2008/1/31, Michal 'vorner' Vaner <[EMAIL PROTECTED]>:
> Hello
>
> On Wed, Jan 30, 2008 at 05:53:21PM -0800, Robert Quattlebaum wrote:
> > But the truth is that all of that complexity isn't even necessary, as long
> > as the XMPP client daemon can know where to route any individual stanza. If
> > there was some sort if information in all of the jingle stanzas which
> > identifies which jingle service it was intended for, then this problem is
> > solved. With that in place, individual processes can register for the
> > jingle stanzas related to them.
>
> Why couldn't it know now? If you are unable to filter/register by other
> criteries than just the namespace of toplevel child, then you will find
> problems elsewhere, too.

If you are saying that there can be stand-alone plugins for
audio/video/file transfer that don't use a common Jingle
service/plugin/whatever in the nested way, they should be friendly to
each other. At least, the session ids must not collide. A more tricky
case to handle is multiple session types in one session when more than
one plugin would be involved. I guess centralized handling of all
0166-level jingle would server fit better to that scenario.

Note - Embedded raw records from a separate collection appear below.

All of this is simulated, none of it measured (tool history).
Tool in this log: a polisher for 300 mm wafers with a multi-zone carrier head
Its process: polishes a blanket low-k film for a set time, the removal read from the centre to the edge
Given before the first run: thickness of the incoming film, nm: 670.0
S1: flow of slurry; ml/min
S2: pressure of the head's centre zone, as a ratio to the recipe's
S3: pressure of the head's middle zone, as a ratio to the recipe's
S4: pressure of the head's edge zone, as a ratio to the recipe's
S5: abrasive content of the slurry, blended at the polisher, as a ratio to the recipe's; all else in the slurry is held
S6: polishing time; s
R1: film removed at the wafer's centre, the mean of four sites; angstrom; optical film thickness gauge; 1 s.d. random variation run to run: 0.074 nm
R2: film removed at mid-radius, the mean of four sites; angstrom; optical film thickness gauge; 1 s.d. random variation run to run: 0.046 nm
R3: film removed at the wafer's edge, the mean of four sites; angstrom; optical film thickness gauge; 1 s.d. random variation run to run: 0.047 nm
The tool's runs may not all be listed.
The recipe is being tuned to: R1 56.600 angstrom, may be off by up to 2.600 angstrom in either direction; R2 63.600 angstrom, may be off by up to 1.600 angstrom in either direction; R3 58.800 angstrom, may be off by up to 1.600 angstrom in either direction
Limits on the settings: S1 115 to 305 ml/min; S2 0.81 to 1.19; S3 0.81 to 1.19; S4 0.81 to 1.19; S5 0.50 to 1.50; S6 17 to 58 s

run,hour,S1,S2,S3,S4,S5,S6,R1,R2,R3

Using some sort of IPC interface at some level is a needed unless it's
ok to run all whiteboarding/videoconference/IM/etc. in the same
application. There are many other options than the mentioned RPC:
pipes, sockets, files, signals, shared memory, messages, dbus,
depending on the operating system.

Anyway, the stricter the features are in their own namespaces, the
easier they go into plugins. As an exmple of a difficult feature in
this sense, XEP-0184 (message receipts) has it's own namespace, but
also uses id-attribute of jabber:client's message element. So if the
receipts would be implemented as a plugin on top of plain IM, it would
require more code than if the id would be inside urn:xmpp:receipts.